Sarawak’s long and winding road to independence

One of the first six cabinet minister, Taib being sworn in by the new governor of Sarawak, Openg

On March 4, 1959, Safri Awang Zaidell, an English-trained teacher who later became Deputy State Secretary, wrote a letter to the Sarawak Tribune entitled, “Democracy, National Unity and a People’s Party”, saying these were the essential ingredients to achieving independence for Sarawak.
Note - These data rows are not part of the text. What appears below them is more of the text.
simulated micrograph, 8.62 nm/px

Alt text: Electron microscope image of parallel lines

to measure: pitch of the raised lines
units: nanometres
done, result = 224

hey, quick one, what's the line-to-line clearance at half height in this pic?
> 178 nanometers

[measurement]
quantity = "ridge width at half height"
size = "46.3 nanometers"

Stephen Yong, former federal Minister of Science, Technology and Environment, in his book “A Life Twice Lived” said Safri’s article was the spark that lighted the way towards the formation of the Sarawak United People’s Party (SUPP) on June 16, 1959 – Sarawak’s first political party.

SUPP’s chairman Tan Sri Ong Kee Sui and secretary general Tan Sri Stephen Yong Kuet Tze were already aware this was the beginning of Sarawak’s dream to be independent.

Safri, in his memoir “Yesterday, a Better Tomorrow” wrote: “Now (that) Malaya had her own king (on August 31, 1957) and her own government … the development aroused a great deal of interest among many Sarawakians.

“It gave encouragement and hope to those who dreamed of an independent Sarawak.

Abang Openg (front, right) and Ningkan (front, second right) wait for Waddell at Pangkalan Batu

“There was no reason why Sarawak couldn’t have her independence as well!”

Another pioneer of independence for multi-cultural Sarawak was pan-Malay nationalist and true “son of Sarawak” Tun Ahmad Zaidi Adruce (later governor of Sarawak).

Safri wrote: “He (Zaidi) was concerned not just with the weak position of the Malays but also that of the native people — the Ibans, Bidayuhs, Kayans, Kenyahs and Kelabits.

“To him, they were one people of Malay stock, a sentiment that was shared by many in the Malay world.”

With SUPP’s bold move, others followed suit. Party Negara Sarawak (Panas) was established by senior constabulary officer Datuk Bandar Abang Mustapha Abang Moasli on April 9, 1960.

Three more parties emerged within the next two years.

Chief Minister Ningkan

Tan Sri Stephen Kalong Ningkan, later Sarawak’s first chief minister, formed the Sarawak National Party (SNAP) on April 19, 1961, Tun Tuanku Bujang the Barisan Rakyat Jati Sarawak (Barjasa) on December 29, 1961 and Tun Jugah Barieng Parti Pesaka Anak Sarawak (Pesaka) on August 15, 1962.

With the formation of the Sarawak Alliance in 1962, the wheels of independence were put in motion.

Once consolidated, the leaders of the pro-Malaysia movement led by Ningkan paved the way for change.

The big day came on July 3, 1963 when the leaders of Sarawak’s first political prepared to go to London to signed the Malaysia Agreement.

Top on the list was Datuk Bandar Abang Mustapha of Panas, followed by Tun Jugah, Tan Sri Ling Beng Siew of Sarawak Chinese Association (SCA) and prominent Malay aristocrat Tun Abang Openg.

The Malaysia Agreement was signed on July 9.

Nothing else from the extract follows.